Energy Transfer's acquisition of Williams Companies advances Energy Transfer's plans for Marcellus
Energy Transfer Equity LP of Dallas and Williams Cos. Inc. of Tulsa agreed to a $37.7 billion merger, including the assumption of debt and other liabilities in a deal giving ETE an immediate presence in the Marcellus and Utica plays upon closing, which is expected in 2016 subject to conditions.
Terms outlined in late September called for a newly formed ETE affiliate, Energy Transfer Corp LP, to acquire Williams. The agreement came after ETE had made an unsolicited offer for Williams earlier this year, and that offer had been rejected.
Each of the companies already own extensive natural gas and liquids infrastructure. Williams had a strong business in the Northeast where ETE sought a stronger presence.

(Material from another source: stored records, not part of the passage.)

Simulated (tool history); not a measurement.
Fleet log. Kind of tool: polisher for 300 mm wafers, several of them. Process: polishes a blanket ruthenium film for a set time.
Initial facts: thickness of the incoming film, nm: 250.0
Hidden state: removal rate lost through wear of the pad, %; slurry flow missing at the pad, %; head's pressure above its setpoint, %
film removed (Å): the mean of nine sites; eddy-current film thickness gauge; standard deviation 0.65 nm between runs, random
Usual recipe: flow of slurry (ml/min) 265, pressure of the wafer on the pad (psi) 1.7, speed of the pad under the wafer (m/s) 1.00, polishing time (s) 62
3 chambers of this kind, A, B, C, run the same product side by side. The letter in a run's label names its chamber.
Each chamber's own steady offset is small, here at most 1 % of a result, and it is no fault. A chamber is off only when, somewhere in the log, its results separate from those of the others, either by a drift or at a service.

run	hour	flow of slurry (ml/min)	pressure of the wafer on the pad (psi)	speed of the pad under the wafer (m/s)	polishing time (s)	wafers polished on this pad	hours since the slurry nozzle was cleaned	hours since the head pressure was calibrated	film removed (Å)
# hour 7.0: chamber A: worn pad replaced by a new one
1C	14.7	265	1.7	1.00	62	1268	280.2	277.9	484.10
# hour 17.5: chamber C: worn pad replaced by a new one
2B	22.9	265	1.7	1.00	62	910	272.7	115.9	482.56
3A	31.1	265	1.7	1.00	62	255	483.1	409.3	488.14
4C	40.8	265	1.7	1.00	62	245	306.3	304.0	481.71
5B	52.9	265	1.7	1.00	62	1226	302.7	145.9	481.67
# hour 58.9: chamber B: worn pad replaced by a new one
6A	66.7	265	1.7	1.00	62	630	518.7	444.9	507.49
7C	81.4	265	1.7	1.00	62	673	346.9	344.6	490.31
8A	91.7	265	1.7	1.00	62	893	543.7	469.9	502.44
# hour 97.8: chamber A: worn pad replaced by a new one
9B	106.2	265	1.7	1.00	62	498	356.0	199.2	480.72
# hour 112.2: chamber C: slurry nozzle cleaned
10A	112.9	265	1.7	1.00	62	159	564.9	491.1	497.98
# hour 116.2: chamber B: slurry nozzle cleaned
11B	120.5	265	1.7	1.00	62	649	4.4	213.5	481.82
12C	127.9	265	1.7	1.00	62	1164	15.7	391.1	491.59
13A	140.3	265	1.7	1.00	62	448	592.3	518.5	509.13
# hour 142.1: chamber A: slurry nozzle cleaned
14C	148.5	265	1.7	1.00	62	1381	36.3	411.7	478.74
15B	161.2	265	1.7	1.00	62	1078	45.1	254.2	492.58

"This transactional combination will take us into every basin," Jamie Welch, ETE chief executive officer and head of business development, said during a conference call. "It gives us every type of hydrocarbon and every type of midstream service offering that we can provide producers across this country."
ETE operated 71,000 miles of pipelines connecting wells and processing centers throughout Texas, the Gulf Coast and the Midwest. Williams operated about 33,000 miles of pipelines.
Williams offers Northeastern network
The crown jewel for Williams was its Transcontinental Gas Pipeline (Transco), which stretches from South Texas to New York City. Analysts expect Transco will become more valuable when linked to ETE's existing network of Permian basin and Eagle Ford systems in Texas.
Welch said ETE's planned Rover pipeline will connect with Williams' Appalachian Connector. He also planned to capitalize on connecting ETE's Trunkline and Panhandle Transmissions systems with Transco. He said Williams Northwest Pipeline could connect with ETE's Transwestern.
"It goes on and on... the connectivity of things," he said, adding the combined assets will provide "a natural gas highway system designed to benefit producers and end-user customers."
Meanwhile, ETE's ongoing Revolution project to build gas-gathering pipelines in the Marcellus is scheduled to come online in 2017.
Williams executives said Williams gathered 38% of gas volumes from fields in the Marcellus and Utica during the first-quarter of this year. Williams also had additional projects under development there.
Alan Armstrong, Williams president and chief executive officer, in announcing the merger with ETE said that the combined company "will have enhanced prospects for growth, be better able to connect our customers to more diverse markets, and have more stability," during oil and gas price downturns.
"Importantly, Williams Partners will retain its current name and remain a publicly traded partnership headquartered in Tulsa," Armstrong said. Williams and Williams Partners dropped their previously announced merger agreement as a condition paving the way for the ETE transaction.
Three MLPs involved
In announcing the deal, executives said all stakeholders are expected to benefit from the cash flow diversification associated with ownership in three large investment-grade MLPs: Energy Transfer Partners LP, Sunoco Logistics Partners LP, and Williams Partners.
ETE oversees Energy Transfer Partners and Sunoco Logistics Partners. Welch said the ETE-Williams combination also would enhance the natural gas liquids business.
"We will have a fully integrated liquids platform," Welch said. "It is not secret that we've obviously spent an inordinate amount of capital and investment, financial and mental acumen in developing our overall NGL business in Mont Belvieu," which is in eastern Texas.
He said ETE had been focused on developing the Northeast region, in particular on working in conjunction with Sunoco Logistics on the Mariner East and Mariner West systems.
"This is all about alleviating bottlenecks, taking us into places that we don't currently have a beach head," Welch said. "We will not only be able to increase the movement through our NGL system at Mont Belvieu, but also we will now get connectivity in a much larger context into the Rockies and also into the Northeast with the Williams existing business."